Codemia | Master System Design Interviews Through Active Practice

My Solution for Design Facebook’s Newsfeed

by celestial_orbit290

System requirements

Functional:

Whenever the user logs into the app, the user's newsfeed will be generated based on the posts from the people, group, and pages that a user follows
A user may have multiple friends, follows multiple pages, groups and users
The user gets new posts on the go, if he is active on the app.
User's news feed may contain images, text or videos.

Non-Functional:

System must generate any user's newsfeed in real-time. Latency should not be more than 2s.
Any post must not take more than 5s to reflect on a user's newsfeed, assuming the user has requested it.

Capacity estimation

Assuming a user has 100 friends and follows 100 pages.

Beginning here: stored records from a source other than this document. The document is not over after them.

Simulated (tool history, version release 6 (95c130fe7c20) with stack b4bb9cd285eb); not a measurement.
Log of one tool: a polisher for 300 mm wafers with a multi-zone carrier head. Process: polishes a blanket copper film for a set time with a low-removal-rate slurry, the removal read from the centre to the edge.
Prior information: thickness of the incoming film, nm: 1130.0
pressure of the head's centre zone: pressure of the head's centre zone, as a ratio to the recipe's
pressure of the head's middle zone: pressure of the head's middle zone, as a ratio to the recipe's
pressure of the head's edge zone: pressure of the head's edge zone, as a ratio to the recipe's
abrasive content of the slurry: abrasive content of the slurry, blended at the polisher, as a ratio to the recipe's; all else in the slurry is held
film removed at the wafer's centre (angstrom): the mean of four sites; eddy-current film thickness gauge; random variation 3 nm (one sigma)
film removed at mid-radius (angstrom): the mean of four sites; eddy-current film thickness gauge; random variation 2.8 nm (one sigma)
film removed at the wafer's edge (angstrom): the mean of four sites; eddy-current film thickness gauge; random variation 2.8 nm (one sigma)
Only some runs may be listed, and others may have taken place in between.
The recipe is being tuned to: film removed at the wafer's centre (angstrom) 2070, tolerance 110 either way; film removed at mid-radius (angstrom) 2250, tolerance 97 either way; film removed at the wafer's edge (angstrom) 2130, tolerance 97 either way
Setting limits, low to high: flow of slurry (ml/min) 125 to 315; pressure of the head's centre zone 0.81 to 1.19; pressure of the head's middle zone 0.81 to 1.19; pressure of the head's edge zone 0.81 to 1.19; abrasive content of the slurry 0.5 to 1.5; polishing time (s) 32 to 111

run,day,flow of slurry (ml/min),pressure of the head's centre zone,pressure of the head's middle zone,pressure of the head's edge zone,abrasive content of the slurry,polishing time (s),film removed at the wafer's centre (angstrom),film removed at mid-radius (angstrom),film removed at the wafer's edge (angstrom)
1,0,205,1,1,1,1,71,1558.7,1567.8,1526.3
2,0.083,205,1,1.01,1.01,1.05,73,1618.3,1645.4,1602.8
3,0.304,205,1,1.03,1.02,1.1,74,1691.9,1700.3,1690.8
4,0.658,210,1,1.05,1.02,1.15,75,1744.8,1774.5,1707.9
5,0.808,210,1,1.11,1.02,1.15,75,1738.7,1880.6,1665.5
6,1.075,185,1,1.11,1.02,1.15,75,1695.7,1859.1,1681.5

Traffic estimates: Assuming 300M DAU, each user fetching newsfeed 5 times a day.

=> 30,00,00,000x5 = 1,50,00,00,000 = 1.5B requests per day or in 24 hours

=> 1.5B/(60x60x24) = 17500 requests per second

Storage estimates:

Considering 500 posts to be added to each news feed, and each post is 1kb in nature.

=> per user we need 500kb data storage

So for DAU, we need

500 x 300M x 1kb = 150000000000 x 1000

= 150TB

Assuming 1 server can keep 100GB, then we will be needing 1500 machines to keep the top 500 posts in memory for all active users.

API design

getNewsFeed (userId, since_id, max_id, count)

user_id (number): The ID of the user for whom the system will generate the newsfeed.

since_id (number): returns from where the newsfeed must be returned, the last catch point

count (number): Optional; specifies the number of feed items to try and retrieve, for e.g. 200 distinct posts

max_id (number): Optional; returns results up to this id.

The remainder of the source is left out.